Episode 405: Scaled agile pain and top-heavy team


In this episode, Dave and Jamison answer these questions:

  1. One and a half year ago, I joined my current team as a tech lead, in an organisation that uses ‘Scaled Agile’. This was my first time joining an organisation that employed dedicated Scrum masters. In previous organisations, the role of Scrum master would usually fall upon a team member that felt comfortable doing so, and the last couple of years that ended up being me. I feel this worked out well and I managed to create teams that were communicating well and constantly iterating and improving.

    Upon joining the team, I noticed that despite having a dedicated Scrum master, the team was not doing sprint reviews or retrospectives, and it felt like every team member was on an island of their own. In the months that followed I tried to reinstate these and improve teamwork and communication, but often felt blocked by the Scrum master’s inertia.

    Eventually, they were let go and a new Scrum master was hired. This new collaboration did also not work out. They didn’t have enough of a technical background to engage with impediments, were trying to micromanage team members during Standups, and would continually try to skip or shorten retrospectives. If retrospectives were to occur at my insistence, they would try to determine actions without the team’s input, only to not do them and never look back at the outcome.

    Two months ago the new Scrum master was let go and I was asked to take over their duties in the meantime. Ever since, it feels like the team finally owns their own Scrum process. Our collaboration is not perfect, but we’re finally tracking measurements, evaluating retrospective actions, and iterating as a team. However, the organisation wants us to go back to having a dedicated Scrum master. I’m not against this, but I’m afraid the next Scrum master might undo our efforts. How do we as a team navigate this situation to get an optimal outcome?

  2. A listener named Max asks,

    I’ve been working in a Data Engineering department at a mid-size product company for over 5 years. When I joined, we had a well-balanced team in terms of average proficiency - some juniors, some middles, and a few seniors. Over these years, we’ve developed a great internal culture where people can grow to a senior level pretty easily. The company itself is wonderful to work for, and we have a pretty low “churn rate” - most of my colleagues are highly motivated and don’t want to leave.

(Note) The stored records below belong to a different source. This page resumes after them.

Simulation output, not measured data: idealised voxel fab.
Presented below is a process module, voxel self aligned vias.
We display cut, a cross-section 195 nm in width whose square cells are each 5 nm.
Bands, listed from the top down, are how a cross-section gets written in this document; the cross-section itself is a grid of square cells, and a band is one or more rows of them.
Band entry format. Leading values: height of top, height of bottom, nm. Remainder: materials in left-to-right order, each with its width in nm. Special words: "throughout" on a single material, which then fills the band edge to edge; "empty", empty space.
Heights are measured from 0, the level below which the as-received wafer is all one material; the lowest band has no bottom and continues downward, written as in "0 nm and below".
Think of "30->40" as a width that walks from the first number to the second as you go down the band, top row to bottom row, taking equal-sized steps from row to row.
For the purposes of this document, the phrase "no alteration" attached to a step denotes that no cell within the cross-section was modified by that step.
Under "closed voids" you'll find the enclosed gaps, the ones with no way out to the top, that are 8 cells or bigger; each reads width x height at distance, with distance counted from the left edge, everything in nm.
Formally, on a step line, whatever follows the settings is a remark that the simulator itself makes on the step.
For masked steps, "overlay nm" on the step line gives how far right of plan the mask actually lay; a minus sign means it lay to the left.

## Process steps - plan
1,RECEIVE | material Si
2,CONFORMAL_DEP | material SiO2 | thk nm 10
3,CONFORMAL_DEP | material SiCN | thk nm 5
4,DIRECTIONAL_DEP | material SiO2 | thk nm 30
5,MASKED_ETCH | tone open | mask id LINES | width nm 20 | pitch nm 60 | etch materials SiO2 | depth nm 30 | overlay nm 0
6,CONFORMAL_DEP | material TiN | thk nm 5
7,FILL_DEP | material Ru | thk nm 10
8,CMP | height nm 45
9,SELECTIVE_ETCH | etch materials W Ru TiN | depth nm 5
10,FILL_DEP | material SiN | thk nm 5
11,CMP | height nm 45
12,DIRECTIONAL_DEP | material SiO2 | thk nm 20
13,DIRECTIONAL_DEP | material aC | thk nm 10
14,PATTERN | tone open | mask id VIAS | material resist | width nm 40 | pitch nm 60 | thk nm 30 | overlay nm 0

    As a result, we now have only senior and staff engineers in the team. This is well-deserved - they all are great professionals, highly productive, and invaluable for the company, having domain knowledge and understanding of how all our systems work. Management wants them to take on only senior-plus-level tasks, which are usually larger projects and initiatives that involve a lot of collaboration with other departments, process changes or technical initiatives affecting our engineering practices. They have two reasons for this: 1) management doesn’t want to waste the time of such skilled professionals on smaller tasks; 2) management cares a lot about people’s morale, because losing them would be very harmful for the whole company, so they don’t want people to take on small and boring tasks.

    At the same time, we have a HUGE backlog of tech debt, small improvements and refactoring initiatives. Ideally, we would hire 3-4 additional middle and junior engineers to share all backlogs with them, but we now have a hiring freeze. The amount of tech debt is starting to damage team morale on its own, and I feel like we have an unspoken deadline to deal with this problem, which could be someone’s burnout and departure, or a major outage in some vital services we support caused by ignoring tech debt.

    How would you approach the problem of overseniority? I appreciate any advice, and thanks again for the show.